Health is more important than seeding.

That's the attitude the Knicks will take into Thursday's regular-season finale against the Charlotte Bobcats.

Carmelo Anthony said he probably won't play against the Bobcats. Tyson Chandler said that if he take the floor, it will be in limited minutes.

"You want to get into the playoffs healthy," Chandler said after the Knicks' win over the Clippers on Wednesday.

Mike Woodson is going to check with his players before making any decisions. But it seems like Anthony and Chandler won't be the only Knicks playing less than usual on Thursday.

"There will be some limited minutes played," the interim coach said.

The Knicks will enter play Thursday with their playoff seed up in the air, staring at three different scenarios:

• If they beat the Bobcats, who have lost 22 straight and may finish with the worst win percentage in NBA history, they will finish in seventh and seal a first-round date with Miami.

• If New York loses and eighth-place Philadelphia beats Detroit on the road, the Knicks will finish in eighth and face the top-seeded Chicago Bulls in the first round.

• If the Knicks and Sixers lose, both teams will have finished with identical 35-31 records. But New York will stay in seventh because it owns the head-to-head tiebreaker with Philly.

Publicly, the Knicks have said they don't care if they face Miami or Chicago -- they just want to know already.

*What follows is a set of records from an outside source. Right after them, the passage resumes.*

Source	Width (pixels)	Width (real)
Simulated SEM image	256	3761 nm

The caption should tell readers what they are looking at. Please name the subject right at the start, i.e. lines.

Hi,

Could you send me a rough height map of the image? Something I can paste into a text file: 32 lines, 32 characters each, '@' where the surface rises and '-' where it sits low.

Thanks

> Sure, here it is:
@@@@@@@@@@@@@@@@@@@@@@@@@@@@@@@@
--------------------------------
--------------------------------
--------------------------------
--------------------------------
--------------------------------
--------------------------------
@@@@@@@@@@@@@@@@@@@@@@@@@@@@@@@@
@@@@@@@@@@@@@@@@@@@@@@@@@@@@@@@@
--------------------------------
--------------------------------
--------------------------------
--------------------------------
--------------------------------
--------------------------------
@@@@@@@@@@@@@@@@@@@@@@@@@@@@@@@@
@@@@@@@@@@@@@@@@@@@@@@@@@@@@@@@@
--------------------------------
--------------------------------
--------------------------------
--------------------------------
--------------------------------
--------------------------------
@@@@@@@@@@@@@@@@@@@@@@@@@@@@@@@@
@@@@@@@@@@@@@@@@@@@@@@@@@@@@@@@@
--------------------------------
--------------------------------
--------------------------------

"Whoever we play we have to start on the road anyway," said Anthony, who scored 17 points in 28 minutes on Wednesday. "We just want to start preparing, whether it's Chicago, whether it's Miami."

Some have suggested that by resting their stars on Thursday, the Knicks are trying to tank to face Chicago.

Anthony politely dismissed the idea when a reporter brought it up after the game.

"Oh come on man, next question," Anthony said.

Chandler thinks that it's foolish to wish for a date with Chicago, which will enter the playoffs with the best record in the Eastern Conference but with Derrick Rose at less than 100 percent.

"Chicago has had the best record in the league the last two years. I don't know why everybody jumps ahead and says you should dodge Miami and play Chicago," he said, adding, "We have to believe in ourselves [so that] it doesn't matter who we play."

It makes sense for Chandler and Anthony to rest on Thursday. Both have dealt with injuries all season.

Baron Davis, who has battled several minor ailments since coming back from a herniated disk in late February, could benefit from a lightened workload on Thursday. Same goes for Amare Stoudemire, who has played three games since missing nearly four weeks with a bulging disk in his lower back.

"Sometimes, in a situation like [this], you don't want to risk anything in the last game," Chandler said.

So the Knicks will play it safe with their stars on Thursday.

They may not know who they play in the postseason. But they hope to be healthy.